Accordingly, A and B are symmetric tri-diagonal and diagonal matrices, respectively, with elements:

A_{n, m} = δ_{n, m + 1} + δ_{n + 1, m}, and B_{n, m} = β_{n} δ_{n, m},

where δ_n,m is the Kronecker delta function and β_n=1 − ω₀p_n.

To solve X̄ analytically, we symmetrize the matrix A by defining

C = B^{- 1 / 2}, and D = CAC .

We obtain, upon formal inversion:

\bar{X} = C {(i \frac{k}{2} D + I)}^{- 1} C \bar{S},

where I is the identity matrix and D is a symmetric matrix with elements:

D_{n, m} = \frac{1}{\sqrt{β_{n} β_{m}}} (δ_{n, m + 1} + δ_{n + 1, m}) .

D is Hermitian and can be decomposed as

D = V Σ V^{- 1},

where the eigenmatrix V has real elements V_nm, and Σ is diagonal with (real) eigenvalue λ_m.
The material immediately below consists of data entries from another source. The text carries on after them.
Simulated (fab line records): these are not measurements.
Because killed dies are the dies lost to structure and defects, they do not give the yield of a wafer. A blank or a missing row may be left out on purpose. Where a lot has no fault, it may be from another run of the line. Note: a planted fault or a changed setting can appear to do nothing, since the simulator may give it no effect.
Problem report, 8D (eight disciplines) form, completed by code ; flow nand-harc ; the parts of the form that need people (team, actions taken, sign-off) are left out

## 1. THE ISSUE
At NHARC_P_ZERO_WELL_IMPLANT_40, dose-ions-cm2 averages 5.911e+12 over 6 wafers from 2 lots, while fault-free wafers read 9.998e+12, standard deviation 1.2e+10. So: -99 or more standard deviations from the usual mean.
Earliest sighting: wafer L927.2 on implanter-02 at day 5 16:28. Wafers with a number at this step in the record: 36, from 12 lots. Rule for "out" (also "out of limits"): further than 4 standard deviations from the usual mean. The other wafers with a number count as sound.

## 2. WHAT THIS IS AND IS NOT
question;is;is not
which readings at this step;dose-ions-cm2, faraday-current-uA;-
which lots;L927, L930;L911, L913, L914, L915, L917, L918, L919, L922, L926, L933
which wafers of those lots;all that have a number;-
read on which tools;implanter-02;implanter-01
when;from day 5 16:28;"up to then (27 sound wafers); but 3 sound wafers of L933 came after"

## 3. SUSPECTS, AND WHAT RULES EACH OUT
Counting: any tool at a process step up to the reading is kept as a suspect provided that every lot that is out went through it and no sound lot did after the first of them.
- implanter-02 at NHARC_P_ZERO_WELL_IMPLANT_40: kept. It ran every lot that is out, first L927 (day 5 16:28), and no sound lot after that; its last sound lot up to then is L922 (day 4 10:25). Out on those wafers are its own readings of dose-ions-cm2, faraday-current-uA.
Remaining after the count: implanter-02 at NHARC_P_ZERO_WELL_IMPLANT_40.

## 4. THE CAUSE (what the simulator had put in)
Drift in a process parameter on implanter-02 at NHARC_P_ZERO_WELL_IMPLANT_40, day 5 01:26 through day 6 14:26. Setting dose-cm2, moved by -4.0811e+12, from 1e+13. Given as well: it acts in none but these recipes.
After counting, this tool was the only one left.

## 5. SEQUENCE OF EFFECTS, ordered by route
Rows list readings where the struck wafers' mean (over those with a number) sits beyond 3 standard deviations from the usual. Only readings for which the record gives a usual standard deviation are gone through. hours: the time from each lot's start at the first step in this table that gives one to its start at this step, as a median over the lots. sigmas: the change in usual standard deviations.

Solving Eq. (27), we obtain the solution X̄:

x_{n} = \sum_{ℓ = 1}^{2 N + 1} \sum_{m = 1}^{2 N + 1} \frac{V_{n m} V_{ℓ m}}{\sqrt{β_{n} β_{ℓ}}} \frac{1}{i k λ_{m} / 2 + 1} s_{ℓ} .

Accordingly,

\hat{I} (k, θ_{k}, θ) = \sum_{ℓ = 1}^{2 N + 1} \sum_{m = 1}^{2 N + 1} \frac{V_{N + 1, m} V_{ℓ m}}{\sqrt{β_{N + 1} β ℓ}} \frac{1}{i k λ_{m} / 2 + 1} e^{i (ℓ - N - 1) θ_{k}} .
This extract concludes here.